Pulling out IDs from objects and back also -- Part II
The last post about JQ was about converting data in object keys to attributes and back again. Because objects usually have mulitple keys this also implies conversion between one object and an array of objects.
This time the data is readily available as attributes and can be addressed with
a simple .attr
expression. Also the (initial) focus is a single object. But even then
there are some nifty things to be explained.
One Object
Given this example input:
{
"id": "foo",
"data": {
"x1": 42,
"x2": 127
}
}
the expected result is:
{
"id": "foo",
"x1": 42,
"x2": 127
}
The most direct way to do this is this filter:
.data.id = .id | .data
although the id
attribute is added at the end – which is semantically the
same JSON, but might occassionaly annoy the human reader (like me). But there’s
an easy fix for this:
{id} + .data
And it’s shorter too!
If the key id
should be renamed in the lower object, then the syntactic
abbreviation {id}
must be expanded like this:
{new_id: .id} + .data
So merging objects using +
allows me to control the order of the keys.
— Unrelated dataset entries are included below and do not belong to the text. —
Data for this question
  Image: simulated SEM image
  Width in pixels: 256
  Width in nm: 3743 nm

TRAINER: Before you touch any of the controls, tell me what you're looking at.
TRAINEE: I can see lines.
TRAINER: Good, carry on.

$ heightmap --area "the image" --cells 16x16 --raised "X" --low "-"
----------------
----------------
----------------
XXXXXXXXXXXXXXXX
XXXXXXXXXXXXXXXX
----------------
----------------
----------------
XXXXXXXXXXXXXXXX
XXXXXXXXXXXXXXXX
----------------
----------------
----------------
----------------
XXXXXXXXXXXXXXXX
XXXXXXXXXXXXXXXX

The reverse operation is this:
{ id, data: del(.id) }
This time there are no more tricks up the sleeve.
With Arrays
If data
is not an object itself but an array of objects then pushing id
down is also easily possible. Given this input
{
"id": "foo",
"data": [
{
"x1": 42,
"x2": 127
},
{
"x1": 123,
"x2": 456
}
]
}
the expected output is this:
[
{
"id": "foo",
"x1": 42,
"x2": 127
},
{
"id": "foo",
"x1": 123,
"x2": 456
}
]
This can be done easily using this filter:
[ {id} + .data[] ]
At first glace the reverse operation is also easy:
{
id: .[0].id,
data: map(del(.id))
}
Indeed this reverses the output given above to its original input. But clearly
it works only correctly when all id
values are identical.
But if the id
values are not identical?
So given this input
[
{
"id": "foo",
"x1": 42
},
{
"id": "foo",
"y1": 123
},
{
"id": "bar",
"z1": 999
}
]
the expected outut is this:
[
{
"id": "bar",
"data": [
{
"z1": 999
}
]
},
{
"id": "foo",
"data": [
{
"x1": 42
},
{
"y1": 123
}
]
}
]
A simple solution is to group the input array by .id
and apply the above
filter to each group like this:
group_by(.id) | map({id: .[0].id, data: map(del(.id))})
There is a very similar filter in the last post, which
could be optimized into one reduce
filter. That’s not the case here! The
difference is that the reduce
filter produces an object where the keys
themself contain the data and these keys are also used by reduce
for
grouping the data. But the output format in this case requires additional
postprosessing anyways – so I think the group_by|map
solution is the best
solution here.
Note that I present this solution ony for completeness sake because I see no
practical use for this output format. Either I’d use the output of
pullout_groups_by
where I can access the data directly with a key. In this
case the additional data
container is just noise. Or I’d use the output of
group_by(.id)
directly.
Summary
Using the +
expression avoids the clumsy “assign and extract value” idiom.
Controlling the order of the attributes is a nice extra on top of that.